Tennessee football: Jeremy Pruitt's emotion was quite telling in ways both good and bad
Jeremy Pruitt’s showing of emotion following Tennessee’s 38-12 loss to Georgia was telling in many ways.
First, it was a sign that the first-year head coach is human. Some have questioned that if they ever actually met him. Pruitt is stoic in conversations with the media and the public. Now, I’m not sure what he’s like behind closed doors, but every time I’ve spoken to him it was as matter-of-fact as a robot. His press conferences have carried the same tenor.
The other thing I took from Pruitt’s brief display of emotion last Saturday was the fact that he’s invested in Tennessee, which I’ve never been quite sure of. He doesn’t have the connections to UT that the Vols boasted when they were at their best. Former coach Johnny Majors and Phillip Fulmer attended UT and loved the entire university. There was only one way they’d leave Tennessee and that was if they were fired, which eventually happened.
Sure, Fulmer flirted with the NFL in the early 2000s when his stock was high, but did anyone think he’d actually leave his alma mater? Fulmer’s interest in the NFL was more about being appreciated, which often times meant a raise and/or a contract extension.
And as for Majors, he’d coach UT tomorrow if given the opportunity, even though he’s 83.
Some have said Pruitt would gladly jump at another job if he has success at UT. That might still be the case, but after Pruitt’s press conference on Sunday, I get the feeling he’s more invested than I once did. Besides if Pruitt has enough success at UT, he would have done an incredible job rebuilding the Vols. If Pruitt is highly coveted by other schools one day, that would be a fantastic problem for Tennessee’s administration to have.
However, the one disconcerting aspect of Pruitt’s emotion was that he might have tipped his hand a bit. He might have shown UT fans just how bad this roster is. Despite fighting hard, these Vols just aren’t very good. They’re probably worse than we even believed.
Former UT coach Butch Jones did his best to inflate his recruiting success. He’d lobby for commitments’ rankings to go up just because they would eventually sign with UT. Based on recruiting rankings over the past five seasons, the Vols should have an above-average roster. They don’t.
I kept hearing the same things from sources within the program that I’ve heard before, that Pruitt was stunned how bad UT’s roster really was, that this would be a long rebuild and that UT was nowhere near their SEC counterparts — and not just the really good ones. At first, I discounted that notion. I had heard the same sort of comments when other coaches took over. It’s always smart to lower the bar when taking over a program. Nobody needs high expectations to begin their tenure at a new school. Now, I believe the Vols are worse than we ever imagined.

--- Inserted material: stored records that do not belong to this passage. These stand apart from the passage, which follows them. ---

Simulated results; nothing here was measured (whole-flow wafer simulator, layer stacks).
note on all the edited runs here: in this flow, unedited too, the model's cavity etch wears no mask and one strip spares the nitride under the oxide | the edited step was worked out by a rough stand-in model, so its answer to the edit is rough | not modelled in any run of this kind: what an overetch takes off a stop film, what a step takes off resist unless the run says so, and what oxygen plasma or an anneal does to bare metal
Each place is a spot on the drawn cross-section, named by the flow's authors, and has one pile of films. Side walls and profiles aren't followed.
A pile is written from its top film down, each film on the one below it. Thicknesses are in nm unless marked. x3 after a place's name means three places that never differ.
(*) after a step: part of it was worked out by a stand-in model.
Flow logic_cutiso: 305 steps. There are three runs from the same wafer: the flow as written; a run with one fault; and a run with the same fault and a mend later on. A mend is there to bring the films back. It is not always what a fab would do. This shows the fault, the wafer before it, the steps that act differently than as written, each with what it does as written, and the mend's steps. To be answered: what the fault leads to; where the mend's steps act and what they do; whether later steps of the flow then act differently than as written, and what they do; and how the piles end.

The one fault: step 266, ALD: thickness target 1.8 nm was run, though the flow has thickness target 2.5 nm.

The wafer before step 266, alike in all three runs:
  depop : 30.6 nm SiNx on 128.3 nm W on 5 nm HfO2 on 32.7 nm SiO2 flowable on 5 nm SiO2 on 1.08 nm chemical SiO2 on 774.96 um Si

The offensive line is either inexperienced or lacks talent at most positions. The Vols can’t generate a pass rush. Those are two pretty important things in football. Without those, it’s hard to imagine any team having much success. And then there’s the quarterback situation.
It’s time for UT fans to face the stark realization that a 3-9 record is not only possible; it’s likely. That would be the worst season in Tennessee’s long, proud history.
Who can the Vols beat on their schedule other than Charlotte? In years past, UT fans could point to Kentucky and Vanderbilt as likely wins. No more. Both teams are better than UT and have better rosters. Let that sink in for a bit.
When Pruitt was hired, I thought being 6-6 and bowl eligible was an attainable goal. I now think that’s a fairy tale. On second thought, maybe the Vols can be bowl eligible. Maybe the Vols can win six games — in 2020.